Question

If $\alpha ,\beta ,\gamma$ are the roots of the equation $2{x^3} - 3{x^2} + 6x + 1 = 0$, then ${\alpha ^2} + {\beta ^2} + {\gamma ^2}$ is equal to:
A) $- \dfrac{{15}}{4}$
B) $\dfrac{{15}}{4}$
C) $\dfrac{9}{4}$
D) $4$

Answer 1

According to given in the question we have to determine the value of ${\alpha ^2} + {\beta ^2} + {\gamma ^2}$ when $\alpha ,\beta ,\gamma$ are the roots of the equation $2{x^3} - 3{x^2} + 6x + 1 = 0$ so, first of all we have to find the sum of the roots $\alpha ,\beta ,\gamma$with the help of the formula as given below:

Formula used: $\Rightarrow \alpha + \beta + \gamma = - \dfrac{b}{a}................(A)$
Now, we have to obtain the multiplication of $\alpha \beta + \beta \gamma + \gamma \alpha$ with the help of the formula as given below:
$\Rightarrow \alpha \beta + \beta \gamma + \gamma \alpha = \dfrac{c}{a}.................(B)$
Where, $\alpha ,\beta ,\gamma$are the roots for the cubic expression$a{x^3} + b{x^2} + cx + d = 0$
Now, to solve the expression we have to use the formula as given below:
$\Rightarrow {\alpha ^2} + {\beta ^2} + {\gamma ^2} = (\alpha + \beta + \gamma ) - 2(\alpha \beta + \beta \gamma + \gamma \alpha ).........................(C)$

Complete step-by-step answer:
Step 1: First of all we have to compare the given expression $2{x^3} - 3{x^2} + 6x + 1 = 0$with the cubic expression $a{x^3} + b{x^2} + cx + d = 0$to obtain the value of (a, b, c and d) as given below:
$a = 2,b = - 3,c = 6,d = 1$
Step 1: Now, we have to find the sum of the roots $\alpha ,\beta ,\gamma$with the help of the formula (A) as given in the solution hint. On substituting all the values in the formula (A),
$\Rightarrow \alpha + \beta + \gamma = - \dfrac{{( - 3)}}{2} \\\ \Rightarrow \alpha + \beta + \gamma = \dfrac{3}{2}....................(1)$
Step 3: Now, with the help of the formula (B) we have to obtain the product of the roots for the given expression $2{x^3} - 3{x^2} + 6x + 1 = 0$ hence,
$\Rightarrow \alpha \beta + \beta \gamma + \gamma \alpha = \dfrac{6}{2} \\\ \Rightarrow \alpha \beta + \beta \gamma + \gamma \alpha = 3...............(2)$
Step 4: Now, to find the value of ${\alpha ^2} + {\beta ^2} + {\gamma ^2}$we have to substitute the sum and product of roots as obtained from the step 2 and step 3 in the formula (B) as mentioned in the solution hint.
$\Rightarrow {\alpha ^2} + {\beta ^2} + {\gamma ^2} = {\left( {\dfrac{3}{2}} \right)^2} - 2 \times 3 \\\ \Rightarrow {\alpha ^2} + {\beta ^2} + {\gamma ^2} = \dfrac{9}{4} - 6$
Now, to solve the obtained expression we have to apply the L.C.M hence,
$\Rightarrow {\alpha ^2} + {\beta ^2} + {\gamma ^2} = \dfrac{{9 - 24}}{4} \\\ \Rightarrow {\alpha ^2} + {\beta ^2} + {\gamma ^2} = \dfrac{{ - 15}}{4}$
Final solution: Hence, with the help of formula (A) and (B) we have obtained the value of ${\alpha ^2} + {\beta ^2} + {\gamma ^2} = \dfrac{{ - 15}}{4}$.
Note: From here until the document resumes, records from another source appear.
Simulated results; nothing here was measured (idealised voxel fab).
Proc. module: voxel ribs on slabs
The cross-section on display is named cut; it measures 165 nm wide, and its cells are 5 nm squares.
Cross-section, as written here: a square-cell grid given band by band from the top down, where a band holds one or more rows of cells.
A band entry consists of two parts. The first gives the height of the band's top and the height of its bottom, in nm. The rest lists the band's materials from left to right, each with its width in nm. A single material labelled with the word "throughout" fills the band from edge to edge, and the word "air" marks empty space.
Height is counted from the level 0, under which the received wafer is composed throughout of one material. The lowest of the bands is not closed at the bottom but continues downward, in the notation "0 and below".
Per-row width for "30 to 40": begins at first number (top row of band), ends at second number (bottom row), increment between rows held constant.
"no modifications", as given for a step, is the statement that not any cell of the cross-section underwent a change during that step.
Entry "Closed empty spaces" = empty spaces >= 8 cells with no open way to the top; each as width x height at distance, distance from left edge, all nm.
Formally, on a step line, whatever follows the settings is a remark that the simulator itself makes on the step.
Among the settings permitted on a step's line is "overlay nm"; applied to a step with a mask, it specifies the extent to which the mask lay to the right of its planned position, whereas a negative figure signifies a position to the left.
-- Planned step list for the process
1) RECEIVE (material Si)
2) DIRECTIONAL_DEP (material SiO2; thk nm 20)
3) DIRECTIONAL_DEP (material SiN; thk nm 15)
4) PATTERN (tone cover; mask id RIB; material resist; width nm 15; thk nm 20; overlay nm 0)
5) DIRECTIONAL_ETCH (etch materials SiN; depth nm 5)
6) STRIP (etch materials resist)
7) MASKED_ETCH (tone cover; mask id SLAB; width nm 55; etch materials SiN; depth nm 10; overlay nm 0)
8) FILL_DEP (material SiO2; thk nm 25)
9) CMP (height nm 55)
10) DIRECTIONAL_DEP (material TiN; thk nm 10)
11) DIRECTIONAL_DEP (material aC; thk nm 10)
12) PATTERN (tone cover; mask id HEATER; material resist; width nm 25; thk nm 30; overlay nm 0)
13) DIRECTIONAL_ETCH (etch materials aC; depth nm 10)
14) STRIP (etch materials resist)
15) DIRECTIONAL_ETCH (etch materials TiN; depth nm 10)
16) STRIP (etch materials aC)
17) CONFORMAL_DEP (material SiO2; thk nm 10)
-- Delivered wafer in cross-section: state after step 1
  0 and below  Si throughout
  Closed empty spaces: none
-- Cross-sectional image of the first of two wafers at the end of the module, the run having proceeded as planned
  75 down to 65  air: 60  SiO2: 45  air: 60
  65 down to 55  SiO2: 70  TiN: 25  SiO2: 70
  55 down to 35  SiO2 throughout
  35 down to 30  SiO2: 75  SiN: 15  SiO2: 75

Therefore option (A) is the correct answer.

Note: If the given expression/equation is cubic then only three roots can be obtained as (a, b, and c) from the given cubic expression/equation.
If the given expression/equation is quadratic then only two roots can be obtained as (a, and b) from the given cubic expression/equation.